Her time horizon is explicitly five years. She does not care about quarterly earnings.

She cares about whether the technological trajectory is intact.

The approach is genuinely different from most of Wall Street. She is not doing DCF models on current cash flows.

She is forecasting where industries will be in a decade. When she is right about the technology and right about the timing, the returns are extraordinary.

When she is right about the technology but wrong about the timing — or wrong about which companies will win — the losses are severe. 2020 showed the first scenario.

2021–2022 showed the second.

Jim Cramer

Cramer is a stock picker. That's his whole thing.

He believes in doing deep fundamental research on individual companies — reading the 10-K, understanding the business model, knowing the management team — and then making concentrated bets.

He's not a passive indexer. He thinks the market is inefficient enough that a prepared individual can beat it.

His approach combines fundamental analysis with a heavy dose of market sentiment reading — he pays close attention to what the crowd is doing and tries to be one step ahead.

He categorizes stocks into buckets: growth, value, speculative, dividend. He builds what he calls a "diversified portfolio of conviction picks" — usually 15-25 stocks across different sectors.

He rebalances constantly and isn't afraid to sell losers quickly.

He's also big on what he calls "homework." His rule: if you can't spend one hour per week per stock researching your holdings, buy an index fund instead. He's actually more pro-index-fund than people think — he just thinks active stock picking is better IF you put in the work.

FINANCIAL PHILOSOPHY

Cathie Wood

Wood's philosophy is that the market systematically undervalues disruptive innovation because traditional analysts use short time horizons and conventional valuation methods that don't apply to exponential-growth businesses. She believes five-year time horizons are necessary to capture the full value of technological change.

She also believes concentration is a feature, not a bug: if you're right about a technology platform, owning 20% of your portfolio in it is more rational than owning 1%. She has said repeatedly that she would rather be early and wrong for a period than miss the technology entirely.

Jim Cramer

Cramer's philosophy is built around "homework." His core belief: the stock market rewards preparation and punishes laziness. If you're going to pick individual stocks, you need to treat it like a job.

Key rules: Always do your own research — never buy a stock just because someone on TV said to (including him). Diversify — own stocks in at least 5 different sectors.

Don't put more than 20% in any single position. Have a thesis for every stock you own, and if the thesis breaks, sell immediately.

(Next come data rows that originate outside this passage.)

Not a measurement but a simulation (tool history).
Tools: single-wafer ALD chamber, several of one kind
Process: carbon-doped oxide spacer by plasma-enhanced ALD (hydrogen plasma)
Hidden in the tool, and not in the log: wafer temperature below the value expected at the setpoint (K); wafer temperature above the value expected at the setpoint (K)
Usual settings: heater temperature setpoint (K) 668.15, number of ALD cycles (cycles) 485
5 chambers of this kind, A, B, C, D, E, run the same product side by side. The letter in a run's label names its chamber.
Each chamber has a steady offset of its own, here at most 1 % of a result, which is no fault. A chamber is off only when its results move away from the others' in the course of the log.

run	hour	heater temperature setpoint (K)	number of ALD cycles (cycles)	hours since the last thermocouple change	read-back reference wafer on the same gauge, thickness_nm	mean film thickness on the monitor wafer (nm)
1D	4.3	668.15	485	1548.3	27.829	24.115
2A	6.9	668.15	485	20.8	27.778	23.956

He also believes in "buying the dip" — when a good company's stock drops for non-fundamental reasons (market panic, sector rotation), that's a buying opportunity. But he stresses the difference between buying the dip on a good company and catching a falling knife on a bad one.

His most practical advice: if you don't have time to actively manage a portfolio, just buy index funds. He says this regularly, and it's probably the best thing he's ever said on TV.

RISK TOLERANCE

Cathie Wood

Wood runs concentrated, leveraged-conviction portfolios with almost no hedging. Her funds can hold 30–50 positions but the top 10 often represent 60–70% of assets.

She does not short. She does not hold cash as a defensive measure.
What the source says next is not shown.